Cloud adoption continues to boom – as companies seek to meet growing business demands, they are increasingly exploring the power of the cloud and are adopting cloud-based architectures. Today, cloud computing has become an integral part of the ‘digital revolution’ of businesses and it is estimated that cloud services spending will reach$160 billion by the end of this year. From mobile working to file back up and disaster recovery, cloud adoption offers a multitude of modernisation opportunities, including the opportunity to modernize legacy databases and migrate databases to the cloud. In fact, due to the advantages of moving to cloud-based database services, 63 per cent of database administrator surveyed for the 2017 IOUG Database Replication Survey, said they plan to migrate to the cloud within the next two to three years.
The advantages of moving databases to the cloud
It is true that a large portion of IT is moving to the cloud, but companies following suit are not just jumping on the bandwagon solely for the reason of following an IT trend. When it comes to moving databases to the cloud, what is propelling this movement are the key advantages that the cloud offers to organisations: lower costs, flexibility, reliability, and security.
When adopting cloud computing, the first priority for the business is often the possibility of lower maintenance costs, and this holds true when it comes to database migration to the cloud. By migrating to the cloud, businesses are able to permanently eliminate a large proportion of capital expenses for hardware and software. Not only that, but the organisation will be free from the operating expenses of installing, maintaining, updating, patching, and retiring databases without the additional administration overhead.
Another benefit of working in the cloud is the flexibility it offers. For example, when managers want to stand up a development environment with a database, they can create it immediately, get their developers working on it in no time and scale it up and down. In turn, this scalability ensures that needs and resources are closely matched. Building on the advantages of lower costs and flexibility, migration to the cloud also offers reliability and redundancy as cloud providers employ great numbers of administrators to run data centres. These administrators ensure that there is no single point of failure, creating a reliable service for the organisation operating in the cloud.
Additionally, although moving data out of a business’ on-site facilities and entrusting valuable data to other companies and people may seem dangerous to those with traditional views on cloud and security, in fact, the opposite holds true. Security in the cloud can often be stronger than security on premises. Why? Data is the lifeblood for cloud providers, and it is one of their top priorities to keep it safe. Therefore, providers have armies of experts in security who ensure data kept on the cloud is safe from threats – from tracking security bulletins to undergoing white-hat penetration testing on their own servers for security assurance, cloud providers are dedicated to keeping your data safe, behind a virtual barbed wire fence. There are few companies who would have the resources or technical depth for the same dedication to cloud security.

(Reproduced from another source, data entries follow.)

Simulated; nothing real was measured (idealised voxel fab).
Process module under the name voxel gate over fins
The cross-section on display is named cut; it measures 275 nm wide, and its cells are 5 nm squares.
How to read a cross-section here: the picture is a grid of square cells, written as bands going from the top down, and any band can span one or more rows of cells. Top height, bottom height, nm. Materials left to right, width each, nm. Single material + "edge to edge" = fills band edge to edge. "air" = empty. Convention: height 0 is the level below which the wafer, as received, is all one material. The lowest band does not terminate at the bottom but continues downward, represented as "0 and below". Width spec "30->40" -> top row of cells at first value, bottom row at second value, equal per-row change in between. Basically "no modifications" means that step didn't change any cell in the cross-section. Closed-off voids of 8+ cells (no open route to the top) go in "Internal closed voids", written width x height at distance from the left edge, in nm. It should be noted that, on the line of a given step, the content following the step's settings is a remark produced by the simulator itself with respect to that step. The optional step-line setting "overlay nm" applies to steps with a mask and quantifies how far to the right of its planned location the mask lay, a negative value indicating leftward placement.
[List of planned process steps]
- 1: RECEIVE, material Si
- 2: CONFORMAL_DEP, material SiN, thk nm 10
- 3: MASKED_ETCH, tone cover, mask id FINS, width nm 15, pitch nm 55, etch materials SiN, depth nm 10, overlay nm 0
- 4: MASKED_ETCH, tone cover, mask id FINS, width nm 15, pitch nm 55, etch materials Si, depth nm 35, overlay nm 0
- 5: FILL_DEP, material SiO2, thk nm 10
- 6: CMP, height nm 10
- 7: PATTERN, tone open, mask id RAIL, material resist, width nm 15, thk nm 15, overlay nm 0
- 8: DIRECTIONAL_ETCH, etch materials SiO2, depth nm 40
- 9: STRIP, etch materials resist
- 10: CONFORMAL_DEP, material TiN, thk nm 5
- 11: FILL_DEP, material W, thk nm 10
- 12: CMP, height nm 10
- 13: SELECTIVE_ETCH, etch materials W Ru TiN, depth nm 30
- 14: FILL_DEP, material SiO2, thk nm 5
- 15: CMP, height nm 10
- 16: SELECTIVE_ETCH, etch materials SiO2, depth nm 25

With the benefits of database migration to the cloud in mind, it is still important to remember that moving databases to the cloud is a complex process done in multiple phases. It is crucial that the business factors in the possible challenges of the process when making the decision to migrate.
The threat of downtime
When migrating databases to the cloud, the threat of downtime is the number one barrier to be overcome. On a migration project for a multi-terabyte CRM database for example, sysadmins usually are required to stop all user input, export the existing database and import it to the new database in the cloud, a process which could take several days to complete. This is why the business must ask the question: ‘Can we afford downtime, and how long can we afford it for?’.
Fortunately, whilst a certain period of downtime is unavoidable, it is possible for the period to last less than an hour with adequate planning and risk management. To achieve the short downtime goal, dedicated database replication and migration tools can work to ensure that once the source and target databases are coordinated and database replication has begun, users can go seamlessly from working on the old database to working on the new cloud-based one. It is also important to keep the existing system’s data accessible while database administrators are setting up the new system.
With the downtime challenge overcome, it is clear that when it comes to migrating databases to the cloud, the benefits far outweigh the challenges. Once a business makes the decision to migrate databases to the cloud, the next stage is making the move itself.
How to successfully migrate a database to the cloud
There are a few different approaches to moving databases to the cloud. For example, an organisation may choose to develop brand-new applications using databases in the cloud without migrating old databases at all. In this case, as queries on historical data could arise, on-premises storage remains and as do some of associated hardware and software costs. Alternatively, an organisation can decide to switch an entire on-premises database to a database in the cloud suddenly, over a weekend. However, this is a high-risk approach which increases the possibility of extended downtime.
With these two approaches in mind, it is crucial to remember cloud migration is a journey and not a destination, especially when starting the database migration process. Organisations are better advised to approach database migration by identifying low-impact tables and schemas such as development, QA databases or use cases like data integration, disaster recovery and offloaded reporting that require data availability but do not interfere with application uptime. Alternatively, organisations can replicate data from an on-premises source database to a target database in the cloud.
Whichever path to migrating to the cloud an organisation chooses; it is vital to remember that planning is key. Adequate planning of database migration will ensure a successful migration with little to no workflow disruption. Users should be able to execute tasks like reporting, querying and analysis throughout the process and applications running on those databases before, during or after migration should not be affected– this makes for a successful database migration.
Start the journey
As cloud adoption continues to grow, it has become the norm rather than the exception, and offers a wide range of advantages compared to traditional infrastructures, especially in the case of databases. With lower costs, flexibility, reliability, and better security than on-site database sources, organisations yet to make the first step in cloud computing should start today.